The latest quarterly report released Wednesday from FilmLA, Los Angeles’ film permitting office, confirmed the pain production crews have been in this year and signaled that it’s only gotten worse.
Shooting days slipped 5 percent over a three-month period from July to September to 5,048, marking the weakest quarter of 2024, and every category of scripted production lags behind five-year averages on both a per-quarter and year-to-date basis. A bright spot came in the feature film production column, which rose by more than 25 percent last quarter to 476 shooting days. FilmLA stressed that an expansion to California’s film and TV tax credit program is needed to curb the downward trajectory and keep productions in the state. It has been both a rallying cry and source of confusion in the industry for years.
One director who has made more than half of his narrative features in the state, Judd Apatow, recently spoke with The Hollywood Reporter at a starry industry fundraiser in Malibu on Sept. 23 during which time he was keen to talk about the concerning landscape of local production as well as that confusion.

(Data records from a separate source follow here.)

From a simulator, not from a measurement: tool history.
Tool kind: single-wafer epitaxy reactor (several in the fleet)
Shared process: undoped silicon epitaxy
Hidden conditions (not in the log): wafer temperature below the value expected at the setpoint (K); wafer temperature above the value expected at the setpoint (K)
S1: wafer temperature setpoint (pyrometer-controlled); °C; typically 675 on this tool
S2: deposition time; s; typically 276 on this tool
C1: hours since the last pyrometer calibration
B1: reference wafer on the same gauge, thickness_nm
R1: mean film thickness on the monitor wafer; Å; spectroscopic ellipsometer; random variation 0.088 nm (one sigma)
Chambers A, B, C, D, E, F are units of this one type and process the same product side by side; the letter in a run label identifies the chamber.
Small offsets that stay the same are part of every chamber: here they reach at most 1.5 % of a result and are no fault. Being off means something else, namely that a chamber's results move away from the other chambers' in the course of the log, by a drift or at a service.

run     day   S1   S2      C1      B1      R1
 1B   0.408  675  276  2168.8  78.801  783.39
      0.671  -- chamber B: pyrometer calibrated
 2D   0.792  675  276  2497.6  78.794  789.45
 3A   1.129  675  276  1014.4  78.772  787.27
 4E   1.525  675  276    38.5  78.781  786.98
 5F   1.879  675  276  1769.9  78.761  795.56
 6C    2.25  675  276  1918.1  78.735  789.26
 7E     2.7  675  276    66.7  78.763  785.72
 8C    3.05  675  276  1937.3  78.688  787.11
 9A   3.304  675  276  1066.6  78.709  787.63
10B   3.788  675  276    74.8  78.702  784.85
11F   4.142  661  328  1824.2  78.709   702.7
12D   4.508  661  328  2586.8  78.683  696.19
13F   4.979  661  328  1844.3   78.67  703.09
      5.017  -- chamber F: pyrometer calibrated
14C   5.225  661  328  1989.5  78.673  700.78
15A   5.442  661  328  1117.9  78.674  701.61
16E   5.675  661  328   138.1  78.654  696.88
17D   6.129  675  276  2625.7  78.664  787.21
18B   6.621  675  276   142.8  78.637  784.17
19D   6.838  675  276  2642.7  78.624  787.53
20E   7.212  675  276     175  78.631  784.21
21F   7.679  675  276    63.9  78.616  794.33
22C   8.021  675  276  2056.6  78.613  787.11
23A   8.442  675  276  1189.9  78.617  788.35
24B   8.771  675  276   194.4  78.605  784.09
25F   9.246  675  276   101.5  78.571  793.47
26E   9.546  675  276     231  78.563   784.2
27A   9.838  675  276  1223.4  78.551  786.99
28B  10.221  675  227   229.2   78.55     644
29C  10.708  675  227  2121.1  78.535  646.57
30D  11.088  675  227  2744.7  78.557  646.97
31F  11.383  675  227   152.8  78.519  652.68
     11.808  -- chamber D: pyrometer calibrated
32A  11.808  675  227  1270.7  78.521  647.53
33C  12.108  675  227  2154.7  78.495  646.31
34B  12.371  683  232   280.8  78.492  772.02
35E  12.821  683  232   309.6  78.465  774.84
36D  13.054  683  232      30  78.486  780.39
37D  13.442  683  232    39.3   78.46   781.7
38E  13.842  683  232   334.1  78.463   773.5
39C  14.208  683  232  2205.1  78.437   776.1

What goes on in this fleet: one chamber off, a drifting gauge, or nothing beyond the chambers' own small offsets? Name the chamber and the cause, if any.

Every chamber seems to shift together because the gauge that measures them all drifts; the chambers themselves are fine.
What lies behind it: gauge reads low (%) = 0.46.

“I’ve never understood why California doesn’t think they should have a healthy tax rebate for our industry,” Judd Apatow explained ahead of a hosting gig at the star-studded fundraiser Rock4EB! “I was just in Michigan and I remember they had a great rebate for a while and then suddenly they just got rid of it. All these people moved to town to create an industry there but then they all had to leave. Other places like Georgia do very well, and it must make sense for them economically because they’ve been doing it for a long time. They know the numbers and why it adds value to the state.”
Seeing the declines out of Los Angeles and California at large is emotional for Apatow. “It is heartbreaking to watch it happen because as people tighten their belts, there are very few situations where people can just stay in town because they want to. Most of my movies have been made in California — four out of seven — and all of them could have been made somewhere else but there’s an energy and a vibe to California that made it work.”
Apatow’s California-set films include 2005’s The 40-Year-Old Virgin starring Steve Carell, 2007’s Knocked Up with Seth Rogen and Katherine Heigl, 2009’s Funny People starring Rogen, Adam Sandler and Leslie Mann, and 2012’s This Is 40 starring Mann opposite Paul Rudd. Asked whether he would have challenges making any of those films today in California, Apatow said the greenlights are always at the end of budget equations.
“Everybody is worried about things cost,” he explained. “It’s just a completely different paradigm for everything. There are movies that we made with healthy budgets that they would want us to make for half as much and that wouldn’t be possible today, or we wouldn’t have enough shoot days here to make it look right. It’s more challenging today but you still just have to fight it out.”
Some of those battles are with algorithms, he added. “It’s scary because everyone has too much information and on some level, they are letting algorithms and [artificial intelligence] make decisions that should be made by the heart and the gut. That’s something we all need to be on the look out for these days. [Studios and streamers] need to be making things that don’t make sense. If you look at movies and TV from our past, if you pitched those projects today, they would not get made. Try pitching [Stanley Kubrick’s 1968 sci-fi epic] 2001: A Space Odyssey right now.”
While Apatow suggests creativity is suffering at the mercy of algorithms, audiences are also noticing a difference when it comes to the production exodus, both locally and in other major U.S. cities. “There’s a lot of Prague for New York happening right now, and you notice is when you watch movies. You’re like, I don’t know what it is but that looks like a very weird New York.”